It feels impossible to be writing May 1 already. Didn’t April just start? The wind has been so cold I was wearing my down jacket working outside on Sunday. Still, it’s been a week of magnolias resplendent. And forsythia. Our Island spring may be chilly, but it is still beautiful and so very welcome. Peas are coming up. Onions. Greens of all manner. The soil feels warm. The color green in all its variations. If only the wind would die down.
I feel eager to start exploring my favorite painting spots, to pack up my gear and a sandwich and head out to paint somewhere, to admire the landscape unfolding around me. Or just to capture the woods softening, coloring up outside my windows. Driving by the Mill Pond yesterday I observed the still-rusty-orange skirt of shrubbery in the distance and the pale chartreuse of willow flowers following the tight catkins, a painterly combination.

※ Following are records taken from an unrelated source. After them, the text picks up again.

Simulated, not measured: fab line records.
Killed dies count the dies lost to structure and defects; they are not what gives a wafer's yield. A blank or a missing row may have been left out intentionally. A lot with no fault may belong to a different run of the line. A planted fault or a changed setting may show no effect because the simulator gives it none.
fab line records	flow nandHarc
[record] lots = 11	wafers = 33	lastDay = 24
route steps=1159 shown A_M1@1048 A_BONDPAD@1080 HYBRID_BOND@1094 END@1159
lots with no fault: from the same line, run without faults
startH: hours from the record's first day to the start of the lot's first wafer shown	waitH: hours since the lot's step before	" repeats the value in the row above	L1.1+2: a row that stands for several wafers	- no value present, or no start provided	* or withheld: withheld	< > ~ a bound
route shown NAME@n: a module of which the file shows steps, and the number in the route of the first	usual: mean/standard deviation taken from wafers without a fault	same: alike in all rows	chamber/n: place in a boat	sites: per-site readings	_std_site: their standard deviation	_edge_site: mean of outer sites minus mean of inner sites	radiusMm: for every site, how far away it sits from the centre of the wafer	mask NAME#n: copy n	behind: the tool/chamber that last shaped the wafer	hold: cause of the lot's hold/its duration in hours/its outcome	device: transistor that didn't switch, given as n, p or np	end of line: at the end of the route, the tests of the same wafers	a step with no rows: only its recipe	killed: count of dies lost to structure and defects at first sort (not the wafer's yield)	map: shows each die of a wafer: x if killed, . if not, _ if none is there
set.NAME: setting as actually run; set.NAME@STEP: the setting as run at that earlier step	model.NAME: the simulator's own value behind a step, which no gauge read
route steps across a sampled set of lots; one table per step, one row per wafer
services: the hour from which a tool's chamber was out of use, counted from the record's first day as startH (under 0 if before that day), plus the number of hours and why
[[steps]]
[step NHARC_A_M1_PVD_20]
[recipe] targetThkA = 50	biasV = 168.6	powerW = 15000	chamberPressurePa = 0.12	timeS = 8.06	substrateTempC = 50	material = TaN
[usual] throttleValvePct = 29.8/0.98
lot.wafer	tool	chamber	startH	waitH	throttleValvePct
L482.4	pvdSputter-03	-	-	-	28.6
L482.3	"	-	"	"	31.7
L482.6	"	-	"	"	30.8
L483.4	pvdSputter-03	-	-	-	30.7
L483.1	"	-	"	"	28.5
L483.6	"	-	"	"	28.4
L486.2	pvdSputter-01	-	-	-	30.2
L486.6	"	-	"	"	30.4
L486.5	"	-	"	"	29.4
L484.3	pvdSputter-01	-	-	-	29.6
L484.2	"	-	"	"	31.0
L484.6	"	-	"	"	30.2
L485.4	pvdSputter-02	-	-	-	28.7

I ran into Elaine and Dan Pace at Vineyard Gardens last week. Elaine told me about “watching” her son, Ryan, who ran his 21st Boston Marathon the day before. She and Dan were able to follow his progress on their computer with some sort of tracking program. Amazing. There was a brief glitch when all seemed to disappear, but it fortunately turned out to be their computer and not any disruption of the race or Ryan’s stopping. He completed the race in just over three hours. Well done.
If you know Jay Segal, he is quite the Renaissance man, capable in many disciplines. Besides being the man about whom most everyone I know says, “He saved my feet,” he is a designer of gait-correcting orthotics, a writer about body mechanics, a gardener of note, a writer of children’s books, and a writer/player/singer of songs. Wearing the latter hat, he told me about his latest coup, selling three songs to Viacom for MTV’s “Catfish” Season 3. You can hear instrumental versions 1 and 2 of “Hello,” and “Leaving,” both from his CD, “Extended Family.” Jay and his musical partners, Rick Bausman and Mark Cohen, are very excited and proud, justifiably so. “S’wonderful,” as George Gershwin wrote.
Wendy Weldon is exhibiting at the Chilmark Library this month, May 3–22, acrylics on canvas and mounted monotypes. Her work is an exploration of color and shape, manipulated and abstracted, of barns and Chilmark’s stone walls, of birds, animals, the world around her and us. More of her work can be seen at North Water Gallery and on her website: wendyweldon.com.
The Granary Gallery, although open the year-round, has been setting out ever-more enticing objects on their lawn and outdoor walls, signaling a new, springtime art energy. All of the local galleries seem to be on the path towards opening up and presenting new work. Allen and Lynne Whiting have bright red tulips and their sign announcing the Davis House Gallery. The Field Gallery will open soon. So will Kara Taylor. So will I. Nancy Shaw Cramer already has expanded hours and lots of new offerings; she will be open every day but Monday beginning May 1.
At the West Tisbury Library, Julia Mitchell’s tapestries will remain on display through the summer.
A Tween/Teen Advisory Group meeting is scheduled for Monday, May 5, at 3:30 pm. Librarians are looking for input and help to select new books, movies, and plan events for your age group, so come and speak up.
Also on Monday, May 5, at 7 pm, the Graphic Novel Book Club begins, led by Carolina Cooney. The book is available at the library’s circulation desk.
Weekly storytimes are reconvening in the new Children’s Room, beginning Thursday, May 8. Guest reader Nicole Cabot of Island Grown Schools will read and lead songs for young children. Mother Goose on the Loose for infants to three year olds resumes on Monday, May 5. Both story-times begin at 10:30 am.
The library is partnering with the Martha’s Vineyard Writers’ Residency on a new program called “Writers on Wednesdays.” Two readings are planned, May 7 and 14, 5 to 6 pm. The current group includes published novelists, poets, non-fiction writers, and short-story writers. All will be reading excerpts from their latest works. The residency program gives writers two to six weeks in a private hotel in Edgartown, nine writers at a time. There are two residencies — April 1 through May 15, and September 15 through October 31. What a fabulous sounding program. Time away to completely focus on one’s work, the company of fellow writers, rooms and dinners accounted for. I wish there was one for painters.
The wind seems to be picking up again. I hope we won’t need a fire again tonight.